Estate planning in Colombia

  • Author : Luz Clemencia Alfonso
  • Date : August/September
ABOUT THE AUTHOR: Luz Clemencia Alfonso is a Partner at Lewin & Wills Attorneys at Law, Colombia

When thinking about estate planning for individuals and families, legal and regulatory aspects must be considered in order to determine the best planning structures.

A country investment environment for wealth-planning purposes includes the flexibility for both establishing family partnerships and managing those partnerships, the country’s political, economic and legal stability, and the existence of non-discrimination rules. The country’s tax-treaty network and how often laws are amended are also vital considerations.

Estate planning for Latin American families is affected by changes in the legal, tax and regulatory environment. The examples below show how frequently legal developments in Colombia influence estate planning.

Simplified stock companies

Corporate law is affected by the simplified joint stock companies regime (Sociedades por Acciones Simplificada, or SAS).

In general, SAS companies are established and operate with fewer formal requirements than Colombian stock companies, as their shareholders can determine the rules that will govern the company’s operation with fewer restrictions than when implementing other types of companies. This has proved to be relevant when implementing estate-planning structures in Colombia.

The advantages offered by this new type of company include:

1the ability to incorporate the entity through a private document rather than a public deed2the possibility for the company’s stock capital to be held by a single person; and3the ability to establish, in a flexible fashion, the conditions, proportions and terms for the company’s capital stock to be subscribed and paid in.

When facing estate planning, parents are often interested in transferring assets to their future heirs before the end of their life, to minimise the economic impact of future estate taxation. However, they are also interested in keeping control of the company assets and in receiving the income generated by the assets until the end of their life. SAS companies provide this type of flexibility in so far as parents can transfer shares to their heirs while keeping control of the company. Therefore, SAS companies have proved to be a useful vehicle for Colombian estate planning.

Tax developments

The core of Colombian tax regulations was enacted in 1961 and 1974. However, almost every two years a tax reform is approved. Colombia has begun to negotiate tax treaties following the OECD model. Five years ago the only instrument to avoid double taxation was Decision 578, issued by the Andean Community of Nations (Peru, Ecuador and Bolivia). Today, Colombia has tax treaties with Spain, Chile and Switzerland. Further, Colombia has signed agreements with Mexico and Canada that are currently being ratified, and has already negotiated agreements with Korea, Belgium, France, the Czech Republic and India. The agenda for negotiating future tax treaties includes Venezuela, the UK, the US, the Netherlands, Japan, Italy, Germany, China, Sweden, Denmark and Austria.
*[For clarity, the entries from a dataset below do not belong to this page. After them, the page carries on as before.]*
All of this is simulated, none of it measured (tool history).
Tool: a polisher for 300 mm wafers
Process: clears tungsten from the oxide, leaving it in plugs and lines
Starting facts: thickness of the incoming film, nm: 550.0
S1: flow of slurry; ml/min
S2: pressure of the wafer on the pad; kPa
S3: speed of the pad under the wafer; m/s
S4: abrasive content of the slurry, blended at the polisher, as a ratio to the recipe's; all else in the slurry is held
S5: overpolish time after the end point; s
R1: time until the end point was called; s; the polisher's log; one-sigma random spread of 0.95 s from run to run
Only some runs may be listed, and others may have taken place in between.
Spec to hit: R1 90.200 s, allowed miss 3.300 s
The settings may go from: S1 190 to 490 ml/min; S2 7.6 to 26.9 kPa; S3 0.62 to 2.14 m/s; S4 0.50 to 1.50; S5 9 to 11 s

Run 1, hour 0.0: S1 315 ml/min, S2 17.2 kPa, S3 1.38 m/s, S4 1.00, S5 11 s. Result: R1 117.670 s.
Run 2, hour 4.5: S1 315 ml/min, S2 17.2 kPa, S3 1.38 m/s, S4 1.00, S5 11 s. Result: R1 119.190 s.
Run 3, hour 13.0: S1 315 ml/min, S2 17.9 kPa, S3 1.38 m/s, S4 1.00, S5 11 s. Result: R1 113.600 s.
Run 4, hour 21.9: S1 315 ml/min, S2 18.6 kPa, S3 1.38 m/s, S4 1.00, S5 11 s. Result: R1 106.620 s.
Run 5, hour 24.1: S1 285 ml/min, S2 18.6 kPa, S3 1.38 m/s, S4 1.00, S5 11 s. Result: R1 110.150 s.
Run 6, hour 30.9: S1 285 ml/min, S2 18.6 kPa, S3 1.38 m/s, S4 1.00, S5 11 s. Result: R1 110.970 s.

Tax treaties directly affect estate-planning structures. For instance, the capital gains and the immovable property provisions should always be considered when transferring stock or immovable property, given the different outcomes that can be encountered.

Finally, the government is preparing a new tax reform that could affect estate planning. The text of the tax reform is still confidential, but some non-official drafts have announced a reduction of the rate of capital gains on estates.

Foreign exchange

Colombia has an international exchange regime according to which certain operations must be channelled through the exchange market and reported to the Central Bank.

Until 1991, Colombian authorities intervened in all operations involving currency transactions and centralised their management in the Central Bank. According to these restrictive regulations, only expressly authorised operations could be entered into. Further, the negotiation and free possession of foreign currency was not permitted. Since 1991 the exchange regime has become more flexible, but meeting certain requirements is still necessary and these requirements should always be considered when implementing estate-planning structures.

In conclusion, Colombia has adopted new corporate, tax and exchange regulations that enable the structuring of tailor-made estate-planning schemes that are more consistent with international trends.